Everyone had a great day at the Market on the Square last Saturday. The sun was shining and although it was a little hot later in the day, shoppers packed the aisles and kept farmers and vendors busy throughout. This coming Saturday looks like great weather again and we can expect plenty of watermelons and cantaloupe as well as all of the great grilling vegetables, including zucchini, peppers and eggplant. Corn, heirloom tomatoes, green beans, beets, potatoes, herbs, onions and garlic will all be in good supply, yet greens and lettuces are slim, so you will have to get there early if you so desire.
Although blackberries are pretty well over, we can look forward to fall raspberries in the next few weeks. The peaches and nectarines are slowing down but apples and pears are gaining ground and will lead us well into the fall harvest.

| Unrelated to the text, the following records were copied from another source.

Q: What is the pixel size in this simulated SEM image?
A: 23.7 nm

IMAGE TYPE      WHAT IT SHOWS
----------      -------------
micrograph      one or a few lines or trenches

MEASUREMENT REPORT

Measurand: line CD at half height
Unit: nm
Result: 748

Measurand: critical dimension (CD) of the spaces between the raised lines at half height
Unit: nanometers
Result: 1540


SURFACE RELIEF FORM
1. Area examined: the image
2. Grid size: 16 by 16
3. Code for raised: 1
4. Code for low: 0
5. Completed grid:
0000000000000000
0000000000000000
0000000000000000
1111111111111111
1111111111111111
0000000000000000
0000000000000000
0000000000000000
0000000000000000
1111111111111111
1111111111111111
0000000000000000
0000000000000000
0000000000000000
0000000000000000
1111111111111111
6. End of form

Some of our favorite vendors return this week with bagels, breads, sweets and honey. It is not something you generally think about stocking up on, but some of Illinois’ best local honey can be found at our market at the edge of aisle three. Alternating weekends, Robert Fleming from Monticello and Kevin Miller from Sidney sell their liquid gold in several useful sizes perfect for pairing with apples or pears in a delicious dessert.
Puff Pastry Apple Tarts Glazed with Honey
From Bon Appetit Magazine October 2002
1 sheet frozen puff pastry (half of 17.3-ounce package), thawed
2 7- to 8-ounce apples, peeled, halved, cored, each half very thinly sliced
3 tablespoons sugar
3 tablespoons unsalted butter, melted
4 teaspoons honey
Line two baking sheets with parchment paper. Roll out pastry sheet on lightly floured surface to very thin 18×14-inch rectangle. Using small plate as guide, cut out four 7-inch rounds. Transfer 2 rounds to each prepared sheet; cover and refrigerate at least 30 minutes and up to one day.
Position one rack in top third and one rack in bottom third of oven and preheat to 400¡F. Overlap slices from 1/2 apple on each pastry round, leaving 1/4-inch plain border. Sprinkle apple on each tart with 2 1/4 teaspoons sugar, then drizzle with 2 1/4 teaspoons butter.
Bake tarts until pastry is golden and apples are tender, about 25 minutes. Drizzle each tart with one teaspoon honey. Transfer tarts to racks; cool 10 minutes. Serve warm or at room temperature.
The Market on the Square runs every Saturday from 7 a.m. – noon, rain or shine now through November 8th. It is located in the parking lot of Urbana Square Mall on the corners of Vine and Illinois Streets.